Consumers Blindsided by Secret Settlements in Hi-Tech Patent Lawsuits

NEW YORK, NY - DECEMBER 10: People walk through the Apple retail store in Grand Central Terminal on December 10, 2012 in New
NEW YORK, NY - DECEMBER 10: People walk through the Apple retail store in Grand Central Terminal on December 10, 2012 in New York City. Apple Inc. stock was down $4.56 per share, or 0.86 percent decline as investors and analysts worry that the U.S market is becoming saturated with apple products. Apple, the world's most valuable publicly traded company, has lost $167 billion in market value in less than three months. (Photo by Spencer Platt/Getty Images)

Apple recently announced that it had reached a global settlement of its patent disputes with HTC, a producer of smartphones using Android, the Google-owned operating system for phones and tablets that compete head-on with Apple's phones and tablets.

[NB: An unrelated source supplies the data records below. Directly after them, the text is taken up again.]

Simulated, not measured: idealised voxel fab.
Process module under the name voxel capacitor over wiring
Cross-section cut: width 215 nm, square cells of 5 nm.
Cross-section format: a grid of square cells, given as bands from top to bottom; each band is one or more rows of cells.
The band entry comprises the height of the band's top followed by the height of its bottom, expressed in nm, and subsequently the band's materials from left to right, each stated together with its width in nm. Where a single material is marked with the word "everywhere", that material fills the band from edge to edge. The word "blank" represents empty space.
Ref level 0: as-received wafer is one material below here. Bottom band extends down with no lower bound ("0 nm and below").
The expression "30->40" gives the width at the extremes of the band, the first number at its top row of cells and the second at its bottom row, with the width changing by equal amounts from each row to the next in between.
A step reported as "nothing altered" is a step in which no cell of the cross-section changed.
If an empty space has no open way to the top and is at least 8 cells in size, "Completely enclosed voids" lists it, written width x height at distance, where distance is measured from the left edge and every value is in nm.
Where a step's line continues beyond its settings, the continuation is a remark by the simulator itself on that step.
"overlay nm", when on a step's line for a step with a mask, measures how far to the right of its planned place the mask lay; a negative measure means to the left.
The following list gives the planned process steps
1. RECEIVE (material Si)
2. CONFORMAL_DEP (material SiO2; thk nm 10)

Although this settlement, covering some 50 lawsuits, will have a direct impact -- almost certainly painful -- on millions of American consumers, and many more around the world, you can't find out the settlement's terms. Why not?

Because, incredibly, all the relevant terms are secret -- the secret results of a secret settlement process -- known only to Apple and HTC, to a federal judge in a separate patent case involving Apple and Samsung, another Google-licensed maker of Android devices, and to Samsung's lawyers. (A censored version of the settlement given to reporters has been cleansed of all financial terms).

If Congress took up legislation taxing handheld devices and removing some of their features, you would certainly hear about it -- and you'd have a chance to protest loudly against such a (stupid!) law. Yet Apple and HTC have agreed to terms that almost certainly include licensing fees (raising prices to consumers) and patent use restrictions (limiting device functions) on its Android phones, all as part of a negotiated conclusion to lawsuits.

The only difference, in terms of impact on American citizens, is that the latter scenario is TOP SECRET. (Also, the revenues generated, instead of going to the U.S. Treasury, are pocketed by Apple shareholders.)

Much has been written about the excesses of patent battles in the tech sector: how they divert resources from business expansion to paying armies of lawyers; deter innovation and the formation of new start-up companies; and force top executives to spend their time testifying in depositions instead of inventing the next new thing. But regardless of whether Apple, Google, Samsung, HTC and others should be allowed to tie each other in knots by filing dozens of patent lawsuits, the manner in which these companies go about settling their suits -- this raises very serious questions.

That's because the settlement of a patent infringement case between competitors is not like the settlement of run-of-the-mill commercial disputes. Settlement of a patent case invariably involves agreements to engage in anti-competitive practices that in any other setting could land the CEOs of both companies in prison. Agreements between competitors to raise prices or withhold features from their products are the most serious type of antitrust offenses.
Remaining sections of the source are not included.